Tuesday, November 14, 2017
BENTONVILLE -- The School District's warehouse and West High School stadium projects moved forward Monday with the hiring of firms that will work on them.
Hight Jackson Associates will be the architect and Flintco will serve as construction manager on the $3.7 million stadium project.
The Bentonville School Board voted 6-0 Monday to grant 2.25 percent raises to classified staff members. The raise doesn’t apply to about 69 bus drivers who were hired on a pay scale higher than what drivers are hired on today. Classified employees voted on whether to accept the raise; 545 voted for it and nine voted against it, according to Janet Schwanhausser, district finance director.
The board previously granted 2.25 percent raises to certified staff members, including teachers, last month. All raises are retroactive to July 1.
Source: Staff report
Both firms did the work on the rest of West High School, which was completed in July 2016. The stadium is seen as an extension of that project, which is why Hight Jackson and Flintco got the job, said Paul Wallace, the district's director of facilities.
Joe Quinn was one of two board members who voted against putting district money toward the stadium when the board voted on the issue last month. On Monday, however, Quinn said he was pleased with the financial approach the district is taking.
"We're guaranteeing the project comes in to the available dollars, instead of the other way around. So it's conservative fiscal management," Quinn said.
West High School's stadium, in its current condition, does not qualify to host varsity football games. The team plays its home games at Bentonville High School's Tiger Stadium.
The board in July committed to providing nearly $2 million to help finish the stadium. The board later approved using sponsorship contributions to the athletic department totaling $120,000 per year for 15 years to achieve the additional $1.8 million needed to complete the job.
The stadium is expected to be completed by August.
The board on Monday also unanimously approved hiring Hight Jackson Associates as architect and Crossland Construction Co. as construction manager to renovate the old Ambassadors for Christ Academy building into a warehouse.
The district bought the building in north Bentonville for $2.8 million. Officials have estimated it will require about $1 million to renovate it to suit the district's needs as a warehouse. Wallace said he expects the project to be completed by the end of June.
Meanwhile, the district's current warehouse at 1003 S. Main St. remains for sale. Two offers on the property -- both reported to have been for $1 million -- have been rescinded, Wallace said.
"We've had some other people, as early as last week, looking at it," he said.
The new warehouse, once completed, will offer more than four times the space of the current one. Expanding warehouse space has been high on the district's to-do list for the past 10 years.
In other business at Monday's meeting, the board decided by a 4-2 vote to hold its next board election in conjunction with the general election of Nov. 6.
Annual school board elections have been on the third Tuesday of September for decades. They now must be the same day as preferential primaries in the spring or the general election in November. The change is required under Act 910 of this year's legislative session.

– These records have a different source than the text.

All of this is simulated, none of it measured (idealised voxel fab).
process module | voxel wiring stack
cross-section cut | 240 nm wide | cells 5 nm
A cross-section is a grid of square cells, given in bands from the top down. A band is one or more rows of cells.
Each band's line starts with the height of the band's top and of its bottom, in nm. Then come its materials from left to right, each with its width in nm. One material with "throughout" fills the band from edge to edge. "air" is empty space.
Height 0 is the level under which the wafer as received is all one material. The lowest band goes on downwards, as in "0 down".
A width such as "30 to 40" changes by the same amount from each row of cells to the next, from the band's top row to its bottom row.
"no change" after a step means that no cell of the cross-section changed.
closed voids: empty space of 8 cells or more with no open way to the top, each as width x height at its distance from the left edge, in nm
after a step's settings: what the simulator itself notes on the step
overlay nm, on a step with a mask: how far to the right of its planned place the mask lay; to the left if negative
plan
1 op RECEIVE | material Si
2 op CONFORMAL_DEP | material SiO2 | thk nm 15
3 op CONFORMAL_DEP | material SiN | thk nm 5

Matt Burgess, Willie Cowgur, Eric White and Quinn voted for the November date. Brent Leas and Rebecca Powers voted against it. Travis Riggs, board president, was absent.
The Fayetteville and Rogers school boards decided last month to hold their board elections in May.
Act 910 sets forth that whichever date a board chooses, that board may not hold a special election for the remainder of the year seeking a change to the school district's millage rate.
Cowgur and Riggs said at the board's Nov. 6 meeting they preferred the November election date because they don't want the district to be restricted to the first few months of the year in case they wish to hold a millage election in the future.
Their comments caused some in the community to speculate the board intends to seek another millage increase soon, even though the district just passed a 1.9-mill tax increase in May. Such speculation is "absolutely false," Cowgur said.
"My intentions are to fulfill the five-year plan that we have, use the money from the millage that we have and really not have to look at anything for another five, six years," Cowgur said. "There's no indication we will have a millage based on the conversation regarding the May or November election."